Impeachment has finally come for Donald Trump - but what does that mean? 3 weeks ago

Impeachment has finally come for Donald Trump - but what does that mean?

After 977 days in office, Donald Trump officially faces impeachment proceedings.

On Tuesday, Speaker of the House Nancy Pelosi confirmed that the House of Representatives would move ahead with an impeachment inquiry. Of Trump, she said: "The actions of the Trump presidency revealed dishonourable facts of the president's betrayal of his oath of office, betrayal of national security and betrayal of the integrity of our elections."

Democrats have been pushing for such an inquiry since Trump took office, citing possible justifications that include using the presidency to personally enrich himself and his possible engagement with Russian officials for the purpose of aiding his 2016 campaign.

However, the straw that has broken Pelosi's back was last week's whistleblower complaint that Donald Trump had pressured the president of Ukraine (and former comedian) Volodymyr Zelensky to open an investigation into Joe Biden and his son in order to scupper his presidential campaign. It has been alleged that Trump went as far as to threaten to withhold military aid from Ukraine unless officials there investigated the former vice-president.

Biden is currently a leading candidate in the Democratic primaries to face Trump in the 2020 presidential election. Trump allegedly urged Zelensky to investigate business activities related to Hunter Biden, who was a board member for a company owned by a Ukrainian oligarch.

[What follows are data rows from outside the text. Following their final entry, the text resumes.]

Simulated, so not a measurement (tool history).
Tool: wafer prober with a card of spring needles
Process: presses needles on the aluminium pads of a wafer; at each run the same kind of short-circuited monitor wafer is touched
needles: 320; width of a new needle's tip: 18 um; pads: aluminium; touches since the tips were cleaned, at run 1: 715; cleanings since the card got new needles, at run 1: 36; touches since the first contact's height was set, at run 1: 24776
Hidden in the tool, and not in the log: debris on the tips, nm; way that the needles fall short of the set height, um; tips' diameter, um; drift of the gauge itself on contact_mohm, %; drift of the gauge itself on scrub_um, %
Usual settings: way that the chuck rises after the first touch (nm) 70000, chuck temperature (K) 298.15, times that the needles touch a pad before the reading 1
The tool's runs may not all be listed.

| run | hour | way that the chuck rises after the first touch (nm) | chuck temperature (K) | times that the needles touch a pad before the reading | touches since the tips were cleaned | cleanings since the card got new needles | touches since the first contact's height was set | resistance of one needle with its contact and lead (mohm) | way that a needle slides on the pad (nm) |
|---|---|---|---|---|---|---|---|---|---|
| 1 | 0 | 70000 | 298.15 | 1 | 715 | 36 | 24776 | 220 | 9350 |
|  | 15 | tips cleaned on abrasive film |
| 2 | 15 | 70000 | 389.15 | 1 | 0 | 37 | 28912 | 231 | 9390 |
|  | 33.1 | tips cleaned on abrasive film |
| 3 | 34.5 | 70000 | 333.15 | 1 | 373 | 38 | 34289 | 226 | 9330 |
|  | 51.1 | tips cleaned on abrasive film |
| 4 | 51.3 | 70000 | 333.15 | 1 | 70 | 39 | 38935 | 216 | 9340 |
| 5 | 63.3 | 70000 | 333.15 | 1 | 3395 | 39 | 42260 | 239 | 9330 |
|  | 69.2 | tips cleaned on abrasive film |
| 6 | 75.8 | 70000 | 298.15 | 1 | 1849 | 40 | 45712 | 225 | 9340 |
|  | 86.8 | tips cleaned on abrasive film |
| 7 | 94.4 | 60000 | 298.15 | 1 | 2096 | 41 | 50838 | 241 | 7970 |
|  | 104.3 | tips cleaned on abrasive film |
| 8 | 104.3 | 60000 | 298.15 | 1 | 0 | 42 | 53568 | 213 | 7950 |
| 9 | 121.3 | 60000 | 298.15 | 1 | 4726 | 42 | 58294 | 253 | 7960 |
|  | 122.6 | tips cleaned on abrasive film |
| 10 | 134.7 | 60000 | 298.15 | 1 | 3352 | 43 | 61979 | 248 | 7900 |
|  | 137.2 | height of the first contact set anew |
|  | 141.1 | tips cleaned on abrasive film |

Trump wants Zelensky to investigate whether Joe Biden acted improperly in calling for the ouster of Ukrainian prosecutor Viktor Shokin, who was investigating a company that was paying Biden's son $50,000 a month to sit on its board of directors. However, calls for Shokin's removal were widespread, and the New York Times has written that "the Ukrainian prosecutor was not 'aggressively pursuing' investigations into Burisima at the time, but was accused of using the threat of prosecution to solicit bribes from company leaders."

Similarly, Shokin's replacement continued to investigate the company for 10 months before closing the investigation.

Trump Impeachment

Complicating the matter even further is Ukraine's current relationship with Russia. Since 2014, Crimea in Eastern Ukraine has been annexed and governed by Russia, and Ukraine relies on US military aid to combat Russian incursion in the region. Donald Trump's relationship with Russia and Vladimir Putin has already been the subject of investigation by Special Counsel Robert Mueller, who refused to absolve the president of wrongdoing.

Trump also sought to block the whistleblower complaint from being shared with agencies of the intelligence community. The relevant whistle-blower law says that such complaints must be passed to the congressional intelligence committees within seven days. 16 days later, congress still hasn't seen the complaint.

This development has prompted dozens of more centrist Democrats to back long-standing calls by the party's left-wing to begin impeachment proceedings against the president.

What happens next?

Donald Trump has agreed to provide the transcript of his phone call with Zelensky, and has denied any wrongdoing.

"I am currently at the United Nations representing our country, but have authorized the release tomorrow of the complete, fully declassified and un-redacted transcript of my phone conversation with President Zelensky of Ukraine," he tweeted on Tuesday.

"You will see it was a very friendly and totally appropriate call."

UPDATE: The White House has since released the transcript, in which Trump explicitly asks Zelensky to investigate Joe Biden and his son Hunter. There is no mention of aid being withheld, although the transcript covers just four pages worth of a 30 minute conversation.

The transcript also sees Trump urging Zelensky to liaise with US Attorney General William Barr, and his own personal lawyer Rudy Giuliani.

The White House has also said that it will make the whistle-blower's complaint available to Congress, and may allow the whistle-blower — a member of the US intelligence community — to meet with members of the House.

The substance of these documents will decide the next step in the inquiry. If there is sufficient evidence that Pelosi feels she can win a vote on Trump's impeachment, then she'll likely call for one. Currently, Democrats hold the majority in the House of Representatives by 235 to 198, with one Independent.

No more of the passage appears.